Respect the Technicals: How to Avoid the Next Hewlett-Packard

“We don’t take our signals from the market,” a well-known value investor recently remarked, a few months before blowing up his fund.

I have no respect for any market participant who cannot accept that there is value to be had from considering aspects of other disciplines when making investments and trades. I spent the first seven years of my career blowing myself up in so-called “cheap” stocks with “good” fundamentals and “smart” management teams. Often, I had a great company but no risk management and a poorly timed buy or sell. it wasn’t until I began incorporating technical analysis that I started to really feel like I was making progress as an investor.

They say “Fundamentals tell you what to buy, Technicals tell you when to buy it.”  I like that, even if it may be oversimplified.  In the case of Hewlett-Packard, the fundamentals and valuation have trapped millions of investors. If only they’d respected the money-flow and supply/demand picture of the stock, they’d have saved themselves billions of dollars and a ton of embarrassment.

At Fusion, we quantitatively rank every stock and ETF by multiple factors, some of which are fundamental and some are technical. It’s a good starting point, not a fool-proof method, but at least it’s something. So many analysts and investors make one or two-factor decisions and ignore variables that they weren’t taught in college. And that’s how they end up getting suckered by a value trap like Hewlett-Packard, while missing the obvious negatives away from “valuation.”

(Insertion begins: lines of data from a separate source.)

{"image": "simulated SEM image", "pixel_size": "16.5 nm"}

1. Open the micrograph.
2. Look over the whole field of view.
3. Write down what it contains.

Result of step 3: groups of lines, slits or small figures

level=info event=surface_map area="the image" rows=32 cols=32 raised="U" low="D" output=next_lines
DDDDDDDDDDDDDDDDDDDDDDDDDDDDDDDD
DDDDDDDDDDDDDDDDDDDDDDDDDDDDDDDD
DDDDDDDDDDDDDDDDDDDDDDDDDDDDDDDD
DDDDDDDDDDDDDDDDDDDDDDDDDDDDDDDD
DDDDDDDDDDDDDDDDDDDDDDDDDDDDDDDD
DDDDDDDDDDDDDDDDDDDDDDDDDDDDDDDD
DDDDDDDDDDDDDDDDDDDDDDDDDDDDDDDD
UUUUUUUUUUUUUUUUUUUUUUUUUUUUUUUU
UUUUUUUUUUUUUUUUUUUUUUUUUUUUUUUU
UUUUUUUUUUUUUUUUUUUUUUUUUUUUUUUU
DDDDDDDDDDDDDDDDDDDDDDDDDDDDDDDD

But those who pay attention to both fundamentals and technicals probably missed the horror show of HPQ, despite its status as a “good” company and a “blue chip” stock. In the below screenshot, the downtrend in HPQ is so obvious that a child could be taught to spot it with a 30 minute classroom lesson. Funamental analysts would be doing themselves a huge favor by incorporating some of this stuff while they still have a solvent firm client left.